Counsel for Mr Left argued that negligence was not properly to be read as applying to all persons but only to those persons who, by their actions, had an existing duty and a standard of care to meet and it had to be demonstrated that the person stood in or had assumed a special relationship to the market, e.g., a director of a listed company or a licensed analyst. The Tribunal rejected such an interpretation and held that the section imposes a duty of care on all persons who choose to disseminate information that is likely to have an impact on the market and the duty of care is owed to the market.

The test in respect of negligence (which is objective) was in compiling and publishing the Report, did Mr Left exercise that level of care to avoid the inclusion of false or misleading information as to material facts that is realistically required of a reasonably prudent person carrying out the function of a market commentator or analyst? For the same reasons as above, the Tribunal found that Mr Left had been negligent.

Orders imposed

On 19 October 2016, the MMT made a cold shoulder order against Mr Left that he be banned from trading securities in Hong Kong for the maximum period of five years, a cease and desist order and a disgorgement order that Mr Left is to return the profit of HK$1,596,240 from shorting shares of Evergrande and to pay the SFC’s investigation and legal costs.


As the Tribunal emphasised in its ruling, the purpose of s.277(1) is to protect the investing public by ensuring that information placed before it is not false or misleading to a material fact. It can be readily appreciated that if a person who disseminated information has knowledge (or is reckless, which is tantamount to knowledge in most cases) as to whether the information is false or misleading as to a material fact, then he should be found liable under s.277(1).

In relation to “negligent” dissemination, The Tribunal held that s.277(1) imposes a duty of care on all persons who choose to disseminate, or be concerned in the dissemination of, information that is likely to have an impact on the market and that duty of care is owed to the market.

However, the “negligence” aspect of the section (which does not depend on knowledge and is an objective test and standard) may potentially cast a net which is wide enough to catch genuine stock commentaries in relation to listed companies (especially those listed companies which are known to be notoriously problematic) which are subsequently found to have contained false or misleading statements.

This is the second case, after Moody’s case, which has impacted on the way commentaries can be made against listed companies. These two cases will likely make market commentators and analysts think and write carefully and act prudently when publishing commentaries against listed companies.

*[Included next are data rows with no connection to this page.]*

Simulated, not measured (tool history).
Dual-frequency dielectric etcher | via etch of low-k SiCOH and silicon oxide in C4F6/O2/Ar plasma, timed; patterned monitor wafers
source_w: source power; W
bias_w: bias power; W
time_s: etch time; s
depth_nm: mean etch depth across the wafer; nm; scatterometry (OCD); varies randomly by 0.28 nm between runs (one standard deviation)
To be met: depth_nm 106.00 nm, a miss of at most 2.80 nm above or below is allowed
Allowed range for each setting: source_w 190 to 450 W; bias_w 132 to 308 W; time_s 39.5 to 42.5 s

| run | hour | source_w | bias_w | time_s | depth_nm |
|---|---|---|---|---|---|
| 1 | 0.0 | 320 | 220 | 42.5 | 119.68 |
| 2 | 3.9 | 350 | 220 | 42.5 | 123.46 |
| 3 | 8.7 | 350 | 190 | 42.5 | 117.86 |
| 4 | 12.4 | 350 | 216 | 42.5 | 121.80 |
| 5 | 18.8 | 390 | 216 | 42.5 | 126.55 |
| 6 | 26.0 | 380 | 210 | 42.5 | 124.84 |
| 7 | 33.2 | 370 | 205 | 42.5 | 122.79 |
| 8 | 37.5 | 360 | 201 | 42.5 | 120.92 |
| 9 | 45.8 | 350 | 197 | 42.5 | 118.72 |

The Tribunal said that the right of freedom of expression is not an absolute right and referred to journalists as an example. It appears that the Tribunal was referring to the law of defamation as affecting the right of freedom of expression. However, the law of defamation has a defence of “fair comment” to protect the defendant against defamatory statements but by analogy the same is not present in s.277(1) of the SFO. Potentially and in one sense, s.277(1) will affect the right of freedom of expression more than the law of defamation does. It remains to be seen as to how the content and the scope of the duty of care (which is owed to the market) and its standard are to be developed in future cases.